**Sample Size Calculations
Surveys**

In a survey, there's usually no hypothesis being tested. The sample size determines the precision with which population values can be estimated. The usual rules apply--to cut the uncertainty (for example, the length of a confidence interval) in half, quadruple the sample size, and so on. The sample size for a survey, then, is determined by asking the question, "How accurately do you need to know something?" Darned if I know!

Sometimes imprecise estimates are good enough. Suppose in some underdeveloped country a 95% confidence interval for the proportion of children with compromised nutritional status was (20%, 40%). Even though the confidence interval is quite wide, every value in that interval points to a problem that needs to be addressed. Even 20% is too high. Would it help (would it change public policy) to know the true figure more precisely?

In his book *Sampling Techniques, 3rd ed.* (pp 72-74), William
Cochran gives the example of an anthropologist who wishes to know the
percentage of inhabitants of some island who belong to blood group O. He
decides he needs to know this to within 5%. Why 5%? Why not 4% or 6%. I
don't know. Neither does Cochran. Cochran asks!

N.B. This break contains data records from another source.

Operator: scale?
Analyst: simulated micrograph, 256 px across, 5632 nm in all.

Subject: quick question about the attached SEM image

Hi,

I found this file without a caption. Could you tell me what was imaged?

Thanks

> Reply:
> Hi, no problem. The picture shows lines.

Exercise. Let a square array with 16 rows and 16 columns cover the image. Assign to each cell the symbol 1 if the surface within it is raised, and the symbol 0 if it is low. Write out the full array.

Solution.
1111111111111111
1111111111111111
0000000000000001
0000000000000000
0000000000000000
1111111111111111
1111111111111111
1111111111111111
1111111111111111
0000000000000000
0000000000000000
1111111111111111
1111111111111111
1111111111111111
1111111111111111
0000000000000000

He strongly suspects that the islanders belong either to a racial type with a P of about 35% or to one with a P of about 50%. An error limit of 5% in the estimate seemed to him small enough to permit classification into one of these types. He would, however, have no violent objection to 4 or 6% limits of error.Thus the choice of a 5 %limit of error by the anthropologist was to some extent arbitrary. In this respect the example is typical of the way in which a limit of error is often decided on. In fact, the anthropologist was more certain of what he wanted than many other scientists and administrators will be found to be. When the question of desired degree of precision is first raised, such persons may confess that they have never thought about it and have no idea of the answer. My experience has been, however, that after discussion they can frequently indicate at least roughly the size of a limit of error that appears reasonable to them. [Cochran had a lot of experience with sample surveys. I don't. I have yet to have the experience where investigators can "indicate at least roughly the size of a limit of error that appears reasonable to them" with any degree of confidence or enthusiasm. I find the estimate is given more with resignation.]

Further than this we may not be able to go in many practical situations. Part of the difficulty is that not enough is known about the consequences of errors of different sizes as they affect the wisdom of practical decisions that are made from survey results. Even when these consequences are known, however, the results of many important surveys are used by different people for different purposes, and some of the purposes are not foreseen at the time when the survey is planned.

Thus, the specification of a sample size for a survey invariably contains a large element of guesswork. The more the survey can be made to resemble a controlled trial with comparisons between groups, the easier it is to come up with sample size estimates.

Sampling Schemes

With *simple random samples*, every possible sample has the same
probability of being selected. Estimates of population quantities and
their uncertainties are relatively straightforward to calculate. Many
surveys are conducted by using random samples that are not simple. Two of
the most commonly used alternatives to simple random samples are
*stratified random samples* and *cluster samples*.

With *stratified random sampling*, the population is divided into
strata and a simple random sample is selected from each stratum. This
insures it is possible to make reliable estimates for each stratum as
well as for the population as a whole. For example, if a population
contains a number of ethnic groups, a simple random sample might contain
very few of certain ethnicities. If we were to sample equal numbers of
each ethnicity, then characteristics of all ethnicities can be estimated
with the same precision. Overall population estimates and their standard
errors can be obtained by combining the stratum-specific estimates in the
proper way.

For example, suppose a population is 90% white and 10 % black, a stratified sample of 500 whites and 500 blacks is interviewed, and the mean time per day spent watching television is 4 hours for whites and 2 hours for black. Then, the estimated mean number of hours spent watching television for the population combines the two stratum-specific estimates by giving 90% of the weight to the mean for whites and 10% of the weight to the mean for blacks, that is 0.90*4 + 0.10*2 = 3.8 hours. Similar calculations are used to calculate the overall SD.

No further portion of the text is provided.